(WHAM) - New lawsuits filed in federal court last week target two Finger Lakes wineries, accusing them of having websites that are not accessible to people who are blind or visually-impaired. 13 WHAM News first reported last fall on the rash of lawsuits being filed under the Americans with Disabilities Act.
Now the lawsuits, and law firms behind them, are under the microscope.
"These lawsuits are clearly driven by lawyers and not by the plaintiffs," said Adam Morey of the Lawsuit Reform Alliance of New York.
Justin Young is legally blind. He sues voice-over software to surf the web. "Any text on the screen, that's what will say," when he demonstrated it for 13 WHAM News in October.
Since then, dozens of wineries and hundreds of small businesses have been sued under the ADA for having websites incompatible with screen-reading software. There's just one problem.
"There's a regulatory gap. There's no clear law on where the ADA applies to websites," said Morey. Disability groups and some members of congress have long called on the US Department of Justice to issue ADA guidelines for the internet. So far that hasn't happened.

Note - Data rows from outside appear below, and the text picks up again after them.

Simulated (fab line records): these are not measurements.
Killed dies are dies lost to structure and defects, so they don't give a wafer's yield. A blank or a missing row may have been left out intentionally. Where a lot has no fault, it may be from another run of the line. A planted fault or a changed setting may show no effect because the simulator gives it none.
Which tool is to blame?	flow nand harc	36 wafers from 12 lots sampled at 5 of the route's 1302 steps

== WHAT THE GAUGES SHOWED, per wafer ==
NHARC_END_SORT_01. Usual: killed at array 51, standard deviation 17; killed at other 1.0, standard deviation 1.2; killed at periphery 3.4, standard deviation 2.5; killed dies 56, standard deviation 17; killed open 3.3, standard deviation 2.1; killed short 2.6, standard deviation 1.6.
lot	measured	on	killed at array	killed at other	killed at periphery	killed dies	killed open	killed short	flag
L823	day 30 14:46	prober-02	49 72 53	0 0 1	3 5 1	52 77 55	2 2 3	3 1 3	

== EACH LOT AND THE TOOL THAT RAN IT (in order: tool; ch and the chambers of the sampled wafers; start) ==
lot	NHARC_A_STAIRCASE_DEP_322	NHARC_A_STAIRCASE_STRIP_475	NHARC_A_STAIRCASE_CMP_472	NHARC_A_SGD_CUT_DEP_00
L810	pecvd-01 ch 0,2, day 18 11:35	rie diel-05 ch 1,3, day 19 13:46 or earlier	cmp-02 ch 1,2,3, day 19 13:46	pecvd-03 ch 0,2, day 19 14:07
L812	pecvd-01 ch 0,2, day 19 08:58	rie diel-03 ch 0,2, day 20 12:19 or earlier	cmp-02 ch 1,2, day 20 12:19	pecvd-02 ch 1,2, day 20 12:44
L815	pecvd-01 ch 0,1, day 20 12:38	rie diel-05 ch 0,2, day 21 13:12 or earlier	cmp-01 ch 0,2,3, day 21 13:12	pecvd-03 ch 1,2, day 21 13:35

Yet rulings in some federal courts in New York, California and Florida have opened up the floodgates. Last year the number of lawsuits filed against colleges, public schools, wineries and small businesses exploded by 177%.
Jonathan Shalom is the attorney who filed the suits against the finger lakes wineries last week. He's also suing Playboy.com on behalf of a legally-blind man who claims he cannot enjoy the centerfolds because there's no audio description available to voice-over software. Shalom did not return our calls for comment.
Nearly 1,600 similar suits filed in New York last year come from primarily the same 15 law firms. Some of the suits have been resolved quickly with cash settlements in the $10,000.00 range.
Justin Young helped us to test one of the winery websites under suit. He appeared to be able to understand everything through his software. "It's reading the words fine," he concluded.
Yet businesses fearing litigation are often quick to settle. Some are abandoning their websites altogether. "Now these websites are no longer accessible to any body," said Morey. "They can try to comply but there's no legal standard for them to comply with. They can just get sued again and again and again," he said.